Archive

Archive for the ‘hacking’ Category

What I’ve been up to: Zenexity, Play

November 30th, 2009 2 comments

Busy as I was, I realized I didn’t blog about my recent employment change. I left Yoono 2 months ago to join a company called Zenexity (site in French). It’s really cool because after Flock and Yoono that were very similar (consumer oriented/social mashup/Mozilla technologies), I get to work on really different stuff: more server-side, and more business oriented. But still with a strong R&D component, and it’s something that really motivated me to get on board with Zenexity: they’re independent because they earn their own money (e.g. don’t live on VC money) but still spend a lot of effort in R&D projects. Projects for customers also are really state-of-the-art of the web.

Specifically, they (I mean “we”) have an Open Source project called the Play! Framework. It’s an MVC framework similar to Django or Ruby on Rails, in Java. Within the Java world, I think it’s pretty disruptive. It contrasts from bloated stacks, and manages to provide simplicity and productivity to Java web development. Also, it speaks the language of the web by making it easy to create RESTful web apps, pretty URLs and web services.

Here is a screencast I did last month for the 1.0 release.

A web app in 10 minutes using Play! from zenexity on Vimeo.

Categories: hacking, life, tech Tags: ,

Simple Tips to Build Scalable Websites

July 1st, 2009 3 comments

A few days ago I’ve been invited to a launch party for a web product in Paris. While the product was nice and polished, it seems like the developers didn’t understand anything about scalability. They didn’t even understand my question when I asked them if the product could scale.

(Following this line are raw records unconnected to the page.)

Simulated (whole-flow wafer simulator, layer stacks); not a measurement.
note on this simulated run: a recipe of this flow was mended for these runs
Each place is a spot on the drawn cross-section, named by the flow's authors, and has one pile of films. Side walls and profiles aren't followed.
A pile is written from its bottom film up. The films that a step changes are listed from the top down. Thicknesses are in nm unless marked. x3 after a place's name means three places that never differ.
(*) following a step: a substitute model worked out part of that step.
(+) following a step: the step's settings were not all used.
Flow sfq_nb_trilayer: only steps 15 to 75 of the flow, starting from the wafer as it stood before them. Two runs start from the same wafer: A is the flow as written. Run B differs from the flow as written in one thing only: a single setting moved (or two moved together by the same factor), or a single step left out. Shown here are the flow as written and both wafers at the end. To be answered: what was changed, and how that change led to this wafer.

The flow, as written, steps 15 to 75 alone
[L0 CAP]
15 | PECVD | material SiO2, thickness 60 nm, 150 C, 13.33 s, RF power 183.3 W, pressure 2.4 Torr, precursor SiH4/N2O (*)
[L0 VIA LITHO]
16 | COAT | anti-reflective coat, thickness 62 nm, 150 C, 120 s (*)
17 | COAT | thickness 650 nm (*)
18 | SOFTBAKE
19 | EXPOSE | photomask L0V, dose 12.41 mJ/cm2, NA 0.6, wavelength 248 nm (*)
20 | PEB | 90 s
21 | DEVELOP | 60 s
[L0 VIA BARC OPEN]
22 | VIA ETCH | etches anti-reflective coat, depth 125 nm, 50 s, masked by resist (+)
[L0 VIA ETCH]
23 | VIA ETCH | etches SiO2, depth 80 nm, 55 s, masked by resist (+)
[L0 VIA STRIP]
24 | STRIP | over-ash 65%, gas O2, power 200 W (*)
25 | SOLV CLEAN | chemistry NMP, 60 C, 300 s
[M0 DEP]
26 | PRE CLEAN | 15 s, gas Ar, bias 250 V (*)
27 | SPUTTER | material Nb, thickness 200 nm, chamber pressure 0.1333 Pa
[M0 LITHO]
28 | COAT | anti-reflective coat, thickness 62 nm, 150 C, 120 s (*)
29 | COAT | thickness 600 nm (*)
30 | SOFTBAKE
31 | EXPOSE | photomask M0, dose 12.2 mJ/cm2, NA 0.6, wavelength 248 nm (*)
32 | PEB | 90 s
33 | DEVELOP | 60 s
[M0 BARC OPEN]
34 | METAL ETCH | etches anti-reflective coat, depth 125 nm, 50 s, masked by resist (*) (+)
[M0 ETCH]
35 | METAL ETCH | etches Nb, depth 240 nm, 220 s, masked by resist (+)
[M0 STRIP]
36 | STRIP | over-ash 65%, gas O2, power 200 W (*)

It’s probably not a big deal for them: they were presenting a CMS, so most of the time it will be installed for a limited user base. I guess most people will be happy to use it on a single server, so it’s probably OK for them not to be able to scale. However I noticed that while scalability is now a fairly solved problem, there are not that many articles explaining how to prepare to scalability on the web. So here I go. I will not try to replace a good book, but just to give the very basics.

What is scalability?

It’s important to get that out of the way. Scalability is not performance: it’s not about making good use of CPU and bandwidth, and it’s not about having the page being loaded quickly in the user’s browser. It’s about being able to balance the load between several servers. So when the load increases (more users creating accounts, more visitors, more page views) you can add additional servers to balance the load. You don’t just throw in a server, you need to design your software to work on a cluster of servers.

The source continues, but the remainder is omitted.